This opinion will be unpublished and

may not be cited except as provided by

Minn. Stat. § 480A.08, subd. 3 (2004).






James M. Decker ,





Von Hanson Meats & More, Inc.,



Department of Employment and Economic Development,




Filed November 15, 2005


Toussaint, Chief Judge


Department of Employment and Economic Development

Agency File No. 16306 04



James M. Decker, 3956 30th Avenue South, Minneapolis, MN 55406 (pro se relator)


Von Hanson Meats & More, Inc., 2018 Ford Parkway, St. Paul, MN 55116 (respondent)


Linda Alison Holmes, Department of Employment and Economic Development, 332 Minnesota Street, Suite E200, St. Paul, MN 55101-1351 (for respondent DEED)



            Considered and decided by Toussaint, Chief Judge; Randall, Judge; and Willis, Judge.


U N P U B L I S H E D  O P I N I O N

TOUSSAINT, Chief Judge


             Relator James M. Decker challenges the decision of the senior unemployment review judge (SURJ) that relator is disqualified from receiving benefits because he was discharged for misconduct.  Because evidence supports the SURJ’s findings, we affirm.

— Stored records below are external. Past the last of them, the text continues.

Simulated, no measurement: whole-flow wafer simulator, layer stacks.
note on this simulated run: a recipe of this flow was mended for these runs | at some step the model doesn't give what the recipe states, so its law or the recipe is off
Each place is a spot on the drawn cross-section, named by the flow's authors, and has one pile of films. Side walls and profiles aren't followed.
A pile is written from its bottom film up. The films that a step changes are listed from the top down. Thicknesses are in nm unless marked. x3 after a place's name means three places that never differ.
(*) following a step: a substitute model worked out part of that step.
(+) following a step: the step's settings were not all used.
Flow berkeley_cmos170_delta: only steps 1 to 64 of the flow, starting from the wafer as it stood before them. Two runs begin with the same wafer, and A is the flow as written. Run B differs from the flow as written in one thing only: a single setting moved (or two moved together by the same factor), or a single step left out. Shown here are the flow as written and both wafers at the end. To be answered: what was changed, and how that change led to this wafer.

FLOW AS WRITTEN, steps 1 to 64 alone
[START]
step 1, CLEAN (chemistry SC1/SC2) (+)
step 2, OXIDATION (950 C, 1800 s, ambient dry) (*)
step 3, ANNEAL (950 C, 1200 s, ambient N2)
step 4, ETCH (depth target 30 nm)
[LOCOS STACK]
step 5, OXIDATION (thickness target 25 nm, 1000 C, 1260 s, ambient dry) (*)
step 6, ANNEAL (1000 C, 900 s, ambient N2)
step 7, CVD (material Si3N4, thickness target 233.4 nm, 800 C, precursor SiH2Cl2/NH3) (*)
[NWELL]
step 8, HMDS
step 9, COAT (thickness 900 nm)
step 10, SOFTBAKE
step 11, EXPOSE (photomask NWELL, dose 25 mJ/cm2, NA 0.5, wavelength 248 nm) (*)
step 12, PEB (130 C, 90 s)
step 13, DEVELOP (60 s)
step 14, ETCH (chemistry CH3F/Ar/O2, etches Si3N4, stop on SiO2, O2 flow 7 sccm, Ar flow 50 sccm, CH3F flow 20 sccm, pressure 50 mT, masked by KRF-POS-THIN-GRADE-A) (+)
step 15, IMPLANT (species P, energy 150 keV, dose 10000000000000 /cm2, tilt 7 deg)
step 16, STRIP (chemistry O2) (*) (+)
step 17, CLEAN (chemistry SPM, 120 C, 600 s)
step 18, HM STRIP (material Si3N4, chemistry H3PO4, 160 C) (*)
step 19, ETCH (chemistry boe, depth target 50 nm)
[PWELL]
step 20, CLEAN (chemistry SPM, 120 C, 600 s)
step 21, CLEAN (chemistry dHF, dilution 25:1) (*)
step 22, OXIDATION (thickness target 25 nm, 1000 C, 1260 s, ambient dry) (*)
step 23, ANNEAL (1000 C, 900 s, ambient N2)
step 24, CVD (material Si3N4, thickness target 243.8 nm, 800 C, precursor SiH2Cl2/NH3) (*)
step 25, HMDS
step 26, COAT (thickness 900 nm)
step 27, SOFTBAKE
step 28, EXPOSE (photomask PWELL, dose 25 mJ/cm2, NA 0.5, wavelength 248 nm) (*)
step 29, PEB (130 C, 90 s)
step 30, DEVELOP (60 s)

Relator worked for respondent Von Hanson Meats & More, Inc. from February to August 2004, when he was discharged.  A department adjudicator determined that relator was not entitled to unemployment benefits because he was discharged for misconduct, and relator appealed.  Pursuant to Minn. Stat. § 268.105, subd. 1 (2004), an unemployment law judge (ULJ), after conducting an evidentiary hearing, affirmed that determination.  Relator appealed again, and a SURJ, pursuant to Minn. Stat. § 268.105, subd. 2(c) (2004), conducted de novo review and independently concluded relator was discharged for employment misconduct.

            Misconduct is defined as “any intentional, negligent, or indifferent conduct . . . (1) that displays clearly a serious violation of the standards of behavior the employer has the right to reasonably expect of the employee . .  . .”  Minn. Stat. § 268.095, subd. 6(a) (2004).  This court reviews the SURJ’s factual findings in the light most favorable to the decision and will not disturb them if there is evidence that reasonably tends to sustain them. Schmidgall v. FilmTec Corp., 644 N.W.2d 801, 804 (Minn. 2002).  Whether an employee’s conduct disqualifies the employee from unemployment benefits is a mixed question of fact and law.  Id.  However, whether a particular act constitutes disqualifying misconduct is a question of law, which this court reviews de novo.  Id.

             “This court has recognized the employer’s right to establish and enforce reasonable work rules relating to absenteeism.”  Jones v. Rosemount, Inc., 361 N.W.2d 118, 120 (Minn. App. 1985).  Respondent’s employee handbook provided that employee attendance “is key to meeting customer demand.”  To enforce this policy, “Employees must directly contact their location manager before the start of their shift if they will not be in to work.  If the location manager is not available, a message must be left with a telephone number where they can be reached.”  It further stated that, “Actions which may violate [respondent’s] expectations include . . . [l]ess than satisfactory attendance and punctuality, including reporting procedure violations . . . .”

            Relator was discharged for unsatisfactory attendance, specifically for not showing up and not calling in on three dates: April 18, May 28, and August 4, 2004.  While he disputes the documentary evidence and respondent’s owner’s testimony on the first two dates, he agrees with respondent’s account of what happened on August 4, when relator was scheduled to work.  The SURJ found that “[relator] did not call in or arrange for someone to call in on his behalf to report he would be absent because he was incarcerated on an outstanding arrest warrant.”  Relator testified that he was picked up by the police around midnight on August 3, held for a few hours on a Nebraska charge, and released, and that he did not call in to work until August 5.  Therefore, relator’s testimony supports the finding. A single incident that has a significant adverse impact on the employer may constitute misconduct.  Minn. Sta. 268-095, subd. 6(a); see also Del Dee Foods, Inc. v. Miller, 390 N.W.2d 415, 418 (Minn. App. 1986) (“[A]n employee engages in misconduct if he is absent even once without notifying his employer.”).  This incident alone was grounds for determining that relator was discharged for misconduct.

            For the two previous incidents, the SURJ found that relator had not shown up to work when he was scheduled, had not called in before the start of his shift, and had been warned about his absences.  The testimony of respondent’s owner, which the SURJ found more credible, supports the SURJ’s findings, and the record includes two written warnings describing the offenses and bearing relator’s signature.  

            Respondent’s handbook set out the expectation that employees would be at work when scheduled and would call in if they would be absent; it stated clearly that unsatisfactory attendance and failure to report an absence would violate respondent’s expectations.

            The record supports the SURJ’s finding that relator was discharged for misconduct and the conclusion that he is ineligible for unemployment benefits.